Just take a look at a I/Os per second chart on any reputable hardware site that's reviewed SSDs.

There's no point in being deliberately obtuse over this issue; electronics > mechanics, it's always been this way. You may as well demand I prove to you that transistors switch faster than relays...


Errh, I've personally experienced practical, vast speedups when using my system with a SSD compared to traditional HDDs. You're not making sense.

If you're working with large files, as is likely to be the case in the scenario the OP proposed, you will not see significant speedup from faster I/O (i.e. decreased latency).

It's just that simple. Again, throughput is what counts here, and SSDs just don't have much of an advantage there.

O.S. and application load times will of course decrease with an SSD, but a few seconds once or twice a day is hardly noteworthy.
 
If you're working with large files, as is likely to be the case in the scenario the OP proposed, you will not see significant speedup from faster I/O (i.e. decreased latency).

It's just that simple. Again, throughput is what counts here, and SSDs just don't have much of an advantage there.

O.S. and application load times will of course decrease with an SSD, but a few seconds once or twice a day is hardly noteworthy.

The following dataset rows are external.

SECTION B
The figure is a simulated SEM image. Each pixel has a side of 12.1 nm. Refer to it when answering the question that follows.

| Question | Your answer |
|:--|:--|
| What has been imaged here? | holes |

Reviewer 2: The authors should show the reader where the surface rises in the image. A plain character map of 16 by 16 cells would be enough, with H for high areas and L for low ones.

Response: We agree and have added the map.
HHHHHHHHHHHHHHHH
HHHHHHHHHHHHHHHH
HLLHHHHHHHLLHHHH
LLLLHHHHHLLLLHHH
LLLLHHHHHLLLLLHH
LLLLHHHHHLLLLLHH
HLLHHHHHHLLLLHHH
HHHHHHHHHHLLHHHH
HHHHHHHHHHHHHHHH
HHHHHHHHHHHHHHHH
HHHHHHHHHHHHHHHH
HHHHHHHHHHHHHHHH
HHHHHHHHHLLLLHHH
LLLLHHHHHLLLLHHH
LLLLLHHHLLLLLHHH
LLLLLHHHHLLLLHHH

Well to be fair, IF you open and close many many programs often AND you turn off superfetch in Windows (Vista and Win7) then you'll notice the speed over a mechanical drive more often. Then again a SSD is still not going to launch and relaunch often used applications as quickly as having superfetch on.

But yes, in the usage pattern the OP was asking about. Other than burning money for the sake of burning money, an SSD isn't going to increase productivity in any noticeable way over a modern magnetic HDD. And any perceived speediness won't materialize into any material gains for the price discrepency.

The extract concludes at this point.